Recreational space the size of Hawaii’s main island will be made from harvested recycled plastic.
The obvious solution to plastic waste clogging up our oceans is to scale back how much we use, but what to do with the mountain of waste that already exists? One solution comes from WHIM Architecture in the Netherlands, who want to create a Recycled Island made from marine litter in the North Pacific Gyre. Not only could the island be used as a recreational space, and respond to rising sea levels, but it’s success could also spark a host of new sustainable and flood-proof habitats.
Recycled Island would be a way to repurpose the non-biodegradable plastic, and prevent it from reaching the North Sea. The architects plan to build the prototype from hollow plastic building blocks, which would also be designed to allow unrestricted plant growth. “The realization of a prototype will physically prove our theory and will give us the opportunity to test the strength of the recycled plastics and will stimulate the further development of the project,” explains WHIM on their website.
Eventually, the designers want to build an island roughly the same size as the main island of Hawaii. Apart from creating new land, WHIM hopes that the use of plastic as a new building material will also give it new economic value. Assuming this kind of shift in thinking can happen before the plastic dissolves into harmful microscopic particles, there could be a surge in people collecting plastic for profit.

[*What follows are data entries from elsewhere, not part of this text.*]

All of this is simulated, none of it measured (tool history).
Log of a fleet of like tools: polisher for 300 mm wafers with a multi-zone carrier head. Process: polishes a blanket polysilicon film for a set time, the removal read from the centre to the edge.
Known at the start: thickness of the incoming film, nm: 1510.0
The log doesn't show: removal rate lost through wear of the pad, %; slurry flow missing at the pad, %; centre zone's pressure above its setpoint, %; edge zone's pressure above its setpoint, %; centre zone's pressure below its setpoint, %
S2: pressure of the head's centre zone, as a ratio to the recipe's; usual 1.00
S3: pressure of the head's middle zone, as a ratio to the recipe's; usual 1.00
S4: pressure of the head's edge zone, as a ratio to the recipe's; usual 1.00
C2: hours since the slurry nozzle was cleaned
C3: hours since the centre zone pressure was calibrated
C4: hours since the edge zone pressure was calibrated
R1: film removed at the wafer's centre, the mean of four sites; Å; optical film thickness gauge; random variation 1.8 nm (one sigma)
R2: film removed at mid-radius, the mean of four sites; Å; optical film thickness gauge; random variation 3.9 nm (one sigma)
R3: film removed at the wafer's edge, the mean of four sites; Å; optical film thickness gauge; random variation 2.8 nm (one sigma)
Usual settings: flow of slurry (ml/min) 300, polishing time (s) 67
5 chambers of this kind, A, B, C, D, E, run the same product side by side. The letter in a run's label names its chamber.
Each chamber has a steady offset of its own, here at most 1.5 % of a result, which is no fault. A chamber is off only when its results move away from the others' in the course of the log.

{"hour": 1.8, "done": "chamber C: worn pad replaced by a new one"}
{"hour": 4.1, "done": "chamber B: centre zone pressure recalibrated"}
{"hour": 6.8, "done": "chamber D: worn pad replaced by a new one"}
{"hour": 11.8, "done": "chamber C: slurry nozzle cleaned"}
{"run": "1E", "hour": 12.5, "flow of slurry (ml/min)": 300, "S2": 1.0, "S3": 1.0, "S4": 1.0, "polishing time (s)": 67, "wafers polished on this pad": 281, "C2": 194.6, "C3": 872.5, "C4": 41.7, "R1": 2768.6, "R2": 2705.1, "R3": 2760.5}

As for homes made from plastic, the architects have some grand ambitions:
The typical components of the family home: shared space, private space, garden, and service spaces have new constraints imposed by their new littoral contexts, and so the organization of the components themselves is rethought. The recycled plastic creates the possibility of translucent materiality and more fluid connections between spaces.
Even though the scale of plastic pollution is hard for most people to fathom, and the only real solution to cut back on how much we use, stopgap measures such as the Recycled Island could prove useful in dealing with the staggering amount of plastic waste that is already in existence.